Posted on Jan 14, 2022 by Alex Fice

We look at the capabilities of different codecs, and explain how underlying technology affects the performance, usability and compatibility of its hardware 

Words Phil Rhodes

One day, memory cards will be big enough to store all our high-resolution, high-frame-rate and high-dynamic-range images, uncompressed. That day hasn’t yet arrived – at least not for most of us.

Codec design is a wonderful example of engineering compromise, balancing computer processing power, storage space and image quality. Performance improves continuously, but now just one piece of mathematics does the lion’s share of video compression. Its proper name is Advanced Video Coding, but most of us have encountered it as H.264 – part ten of the MPEG-4 standard – in every form, from ultra low- bandwidth videoconferencing to high-level cinema origination.

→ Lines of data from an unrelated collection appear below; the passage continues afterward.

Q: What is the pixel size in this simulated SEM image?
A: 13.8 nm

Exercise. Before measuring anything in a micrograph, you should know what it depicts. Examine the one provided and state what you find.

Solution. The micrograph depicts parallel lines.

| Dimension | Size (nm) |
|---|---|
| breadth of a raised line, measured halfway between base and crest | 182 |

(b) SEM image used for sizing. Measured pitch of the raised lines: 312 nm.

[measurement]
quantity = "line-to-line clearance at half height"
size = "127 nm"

It comes in various guises. AVC-Intra and AVC-Ultra are Panasonic’s configurations, appearing in the VariCam series and AU-EVA1 – handling 4K, 4:4:4 material at 12 bits per pixel. Exactly how AVC data is handled depends on the application, and the standard gives manufacturers options to achieve a useful balance of quality, workload and file size. Turning off the more complex encoding techniques makes the material easier to encode and decode, and AVC will handle it down to low bit rates, as in Panasonic’s portable AVC-Proxy. 

The standards describe a series of profiles and levels. Sony calls its high-end version XAVC, which has been used in professional cameras since the F5 series – and is often described in terms of its bit rate. The top-end Class 480 operates at 480Mbps at 24, 25 or 30fps; or 960Mbps at 50fps or more. XAVC uses AVC’s High Profile and level 5.2, which allows DCI 4K at 60fps, up to 12 bits deep. By comparison, the more compact AVCHD – developed jointly by Sony and Panasonic – uses High Profile at level 4.2, limiting resolution to 2K at 60fps. AVC provides a huge variety of options, although all of them should be understood by a well-written decoder intended to handle MPEG-4 part ten material.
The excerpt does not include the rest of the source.